Logic and Epistemology -- develops skill in and understanding of the principles of good reasoning and contemplates questions about knowledge, such as whether it can be defined, whether it is one thing in sciences and something else in humanities or mathematics, and to what extent it is achievable by and desirable for human beings.
Philosophy of Religion -- questions beliefs and concepts central to the world's religions, such as how holiness should be understood, whether we have a personal soul, whether the doctrine of reincarnation makes sense, whether God's existence can be proven and whether religious faith is reasonable given the variety and extent of suffering in the world.
Philosophy of Public Life -- examines the nature of professions, communities, government and the law on the concepts of liberty, equality and justice and on challenges to personal integrity in the face of apparent conflicts of duty.
Through the Department of Political Science and Justice Studies, nine certificates are available. Five of the nine are offered through the Virtual College: Justice Networking Certificate (15 hours), Criminal Justice/Business Management Certificate (18 hours), Law Enforcement Certificate (13 hours), Corrections Management Certificate (18 hours) and Jail Operations Certificate (12 hours).
The on-campus programs are the Forensic Criminology Certificate (24 hours), the Law and the Courts Certificate (18 hours), the Paralegal Certificate (17 hours) and the Victim Advocate Certificate (15 hours).
Six certificates can be earned from the Department of Sociology and Social Work:
Applied Sociology (9 hours) -- studies the increasingly more complex communities and societies and how to use sociological knowledge and skills to solve real-world problems.
Community Development (9 hours) -- provides a base of community theory and vital technical skills, such as strategic planning, focus group research and small group dynamics, to address real world community issues and problems.
Core Mediation (3 credit hours and 15 clock hours) -- teaches the basics of the mediation process, interest-based bargaining, active-listening, how to facilitate communication and how to refocus disputants into a problem-solving mode.
Domestic Mediation (3 credit hours and 15 clock hours) -- addresses the benefits and techniques of applying the mediation process to divorced families and the divorce process and
how this process compounds the already difficult situation of parenting in two separate households.
Grant Proposal Writing (9 hours) -- guides students to be well-trained grant proposal writers.
Life Issues (12 hours) -- deals with major life passages such as marriage, remarriage, childrearing, aging and death and dying and provides students with a background to work in human services fields.
College of Business and Leadership
Through various prep courses, the Department of Accounting and Information Systems prepares students to obtain the Cisco Networking Certificate (accelerated 6 hours or 12 hours).

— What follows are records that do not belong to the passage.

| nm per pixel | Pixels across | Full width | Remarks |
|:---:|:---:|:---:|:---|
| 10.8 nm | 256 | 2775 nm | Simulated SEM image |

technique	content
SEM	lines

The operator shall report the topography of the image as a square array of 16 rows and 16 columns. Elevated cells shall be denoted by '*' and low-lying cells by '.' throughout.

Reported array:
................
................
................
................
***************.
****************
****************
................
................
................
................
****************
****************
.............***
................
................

A certificate in Leadership Studies (9 hours) adds value to any academic program or career. Utilizing the small classroom format, this leadership program introduces the student to the basic components of leadership thinking, focusing on the what, how, and why of leadership. The program allows students to reflect and then act on what they have learned about leadership behavior.
From the Department of Management and Marketing, students may obtain certificates in the following areas: management (12 hours), human resource management (12 hours), production control (12 hours) and marketing (12 hours).